Appellant’s Counsel relied on the cases of Dabo vs. Abdullahi (2005) All FWLR (Pt. 255) 1039, and Tumo vs. Murana (2001) FWLR (Pt 33) 369.

Based on the above, Appellant’s Counsel submitted first, that Exhibit 1 that is the Deed of Lease between the Respondent and his vendors is a fraudulent document. This is because, the Respondent could not explain the difference between the signatures of Etubom Andrew Effanga Archibong in between Exhibit 1 which was produced and tendered by the Respondent and Exhibit 4 a photocopy of the same document as produced by the Respondent at the Police Station which was produced by the Appellant and tendered through the Respondent. Relying on the case of Nwaoba vs. Ihebie (1990) 2 NWLR (Pt. 134) 589, Counsel submitted that where a document has obviously been altered or tampered with, as in this case, a court must not rely upon such a document.

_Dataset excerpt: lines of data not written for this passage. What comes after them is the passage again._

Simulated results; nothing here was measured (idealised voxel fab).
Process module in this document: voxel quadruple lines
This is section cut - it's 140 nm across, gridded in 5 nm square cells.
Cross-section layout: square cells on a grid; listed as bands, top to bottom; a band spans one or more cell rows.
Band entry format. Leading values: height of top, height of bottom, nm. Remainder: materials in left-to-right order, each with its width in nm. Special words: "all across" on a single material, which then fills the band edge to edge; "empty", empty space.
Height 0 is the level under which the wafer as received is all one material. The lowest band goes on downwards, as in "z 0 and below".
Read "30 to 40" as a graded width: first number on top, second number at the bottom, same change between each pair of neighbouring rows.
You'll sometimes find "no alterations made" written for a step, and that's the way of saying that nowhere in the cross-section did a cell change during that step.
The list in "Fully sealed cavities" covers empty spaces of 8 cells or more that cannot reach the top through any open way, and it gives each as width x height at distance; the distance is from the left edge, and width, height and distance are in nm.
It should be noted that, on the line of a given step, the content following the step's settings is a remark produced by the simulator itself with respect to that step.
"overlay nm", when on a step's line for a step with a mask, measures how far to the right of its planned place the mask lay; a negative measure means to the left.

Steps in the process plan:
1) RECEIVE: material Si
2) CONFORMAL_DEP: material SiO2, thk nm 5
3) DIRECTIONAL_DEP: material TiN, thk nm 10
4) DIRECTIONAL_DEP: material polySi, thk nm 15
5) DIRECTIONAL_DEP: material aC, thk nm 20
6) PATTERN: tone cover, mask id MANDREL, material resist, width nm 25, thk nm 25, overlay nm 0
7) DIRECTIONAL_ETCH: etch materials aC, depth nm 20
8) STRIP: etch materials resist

Secondly, Exhibit 1, said Appellant’s Counsel was purportedly signed in 1976 by one Andrew Effanga Archibong who described himself as an Etubom and Head of Etinyin Effanga Offiong House. But his son who testified as PW 4. testified that his father became the Etubom in 1989 after the death of Etubom Ita. and therefore Andrew Effanga Offiong was an impostor in December 1976 when he purportedly signed Exhibit 1 and the document was to that extent fraudulent.

Also, said Appellant’s Counsel one of the witnesses in Exhibit 1 is alleged to be the Appellant who has, of course, denied signing the document. That when a signature is disputed, Section 108 (1) of the Evidence Act provides that some admitted specimen of the signature of that person should be used for comparison with the disputed signature. But that in this case, the Respondent adopted the dubious procedure of submitting for a handwriting analysis the Appellant’s disputed signature on Exhibit 1 for comparison with other signatures on Exhibit 5 and 6 which the Appellant had also denied signing. The result of that hand writing analysis which was that the same person signed the disputed signature on Exhibit 1 and the specimen signatures on Exhibit 5 and 6, according to Appellant’s Counsel was therefore of no moment since the Appellant had not admitted signing any of those signatures.

Appellant’s Counsel furthered that the learned trial Judge should have compared for herself the Appellant’s disputed signature on Exhibit 1 with his undisputed signatures on Exhibits 13, 14 and 16 and on the various affidavit signed by him in this case, which were in the court file. Had the learned trial Judge done this, as urged by the Appellant in line with Section 108 of the Evidence Act, the trial court would have found for a fact that Appellant’s purported signature on Exhibit 1 is not that of the Appellant.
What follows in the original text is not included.